(Updates throughout, adds quotes and detail)

 
   By Robert Wall and Andrew Tangel 
 

FARNBOROUGH, England--The aviation arm of General Electric Co. (GE) could have access to more financial deal-making muscle after the company last month unveiled plans to streamline itself.

"There will be more firepower and so if something came up that I wanted to do it would be available," David Joyce, GE vice chairman and chief executive of its aviation unit told reporters at the Farnborough Air Show. "The board is absolutely more committed to aviation being a centerpiece of the company than it ever has been."

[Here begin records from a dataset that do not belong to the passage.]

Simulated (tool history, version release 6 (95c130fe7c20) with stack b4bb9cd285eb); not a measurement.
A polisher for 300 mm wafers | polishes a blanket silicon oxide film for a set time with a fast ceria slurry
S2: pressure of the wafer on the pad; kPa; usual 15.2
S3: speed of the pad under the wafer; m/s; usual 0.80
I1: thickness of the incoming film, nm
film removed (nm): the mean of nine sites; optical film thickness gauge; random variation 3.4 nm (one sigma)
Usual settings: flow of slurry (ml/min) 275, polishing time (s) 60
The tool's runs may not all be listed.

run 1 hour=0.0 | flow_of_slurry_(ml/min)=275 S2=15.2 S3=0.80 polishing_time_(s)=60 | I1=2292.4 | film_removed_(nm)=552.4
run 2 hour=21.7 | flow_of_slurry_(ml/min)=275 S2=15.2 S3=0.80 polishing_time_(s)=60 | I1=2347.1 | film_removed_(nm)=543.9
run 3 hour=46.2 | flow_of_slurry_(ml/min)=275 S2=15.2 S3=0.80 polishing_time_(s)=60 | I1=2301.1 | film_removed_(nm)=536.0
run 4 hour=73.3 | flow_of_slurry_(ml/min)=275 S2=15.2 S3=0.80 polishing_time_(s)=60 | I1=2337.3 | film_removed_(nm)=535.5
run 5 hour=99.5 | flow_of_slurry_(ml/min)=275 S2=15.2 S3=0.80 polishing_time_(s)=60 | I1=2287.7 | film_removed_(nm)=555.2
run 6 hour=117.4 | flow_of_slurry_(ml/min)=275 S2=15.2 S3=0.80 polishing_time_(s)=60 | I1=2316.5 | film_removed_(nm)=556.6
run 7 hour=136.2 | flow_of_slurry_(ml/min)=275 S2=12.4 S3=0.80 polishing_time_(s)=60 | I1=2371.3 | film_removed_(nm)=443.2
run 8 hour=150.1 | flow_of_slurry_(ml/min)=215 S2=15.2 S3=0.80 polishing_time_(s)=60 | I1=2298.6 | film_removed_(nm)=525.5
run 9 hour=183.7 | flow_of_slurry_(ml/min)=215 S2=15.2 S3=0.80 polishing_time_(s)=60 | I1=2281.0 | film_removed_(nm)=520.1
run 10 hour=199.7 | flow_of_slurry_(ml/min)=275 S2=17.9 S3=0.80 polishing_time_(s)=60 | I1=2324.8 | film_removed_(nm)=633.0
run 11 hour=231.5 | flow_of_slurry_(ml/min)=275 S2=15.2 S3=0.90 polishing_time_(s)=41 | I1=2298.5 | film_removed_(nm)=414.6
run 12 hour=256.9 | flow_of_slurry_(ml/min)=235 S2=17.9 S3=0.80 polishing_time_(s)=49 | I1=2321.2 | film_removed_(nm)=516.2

GE last month announced plans to shed its health-care business and sell its stake in oil-services company Baker Hughes. The businesses, along with the train-locomotive unit already being sold, represented about a third of GE's $122 billion in sales last year. Those deals will "unlock value," Mr. Joyce said

GE's shares had fallen more than 50% in the past before recovering slightly since CEO John Flannery unveiled the restructuring. Activist investor Trian Fund Management LP, which has a GE board seat, had called for the conglomerate to slim down.

GE last month was dropped from the Dow Jones Industrial Average. It had been an original member of the 30-stock index since 1907.

Even before the strategy shift, the aviation business wasn't starved of financial resources to make acquisitions or invest in new programs, Mr. Joyce said. The scaled-down scope of GE as a result of the restructuring wouldn't be an impediment to the aviation business, he said.

Mr. Joyce said he expected GE to secure about $15 billion in business at the Farnborough Air Show, helping bolster its backlog.

GE will ship more than 1,100 CFM International LEAP engines along with joint-venture partner Safran SA (SAF.FR), he said, confirming guidance. Deliveries will grow to around 1,900 engines next year and 2,300 LEAP engines in 2020.

GE, through CFM, also is considering offering an engine for a new mid-sized jetliner Boeing Co. (BA) may build. Boeing CEO Dennis Muilenburg said Sunday that a decision on whether to proceed with the program would be taken next year.

Mr. Joyce said the engine maker and Boeing would continue discussions in the coming months about a suitable engine. Rolls-Royce Holdings PLC (RR.LN) and Pratt & Whitney, a unit of United Technologies Corp. (UTX) have also signaled interest.

Mr. Joyce said GE was still studying the business case for the new plane and "wrestling" with assessing the size of the market.

 

Write to Robert Wall at robert.wall@wsj.com and Andrew Tangel at andrew.tangel@wsj.com

 

(END) Dow Jones Newswires

July 16, 2018 08:18 ET (12:18 GMT)

Copyright (c) 2018 Dow Jones & Company, Inc.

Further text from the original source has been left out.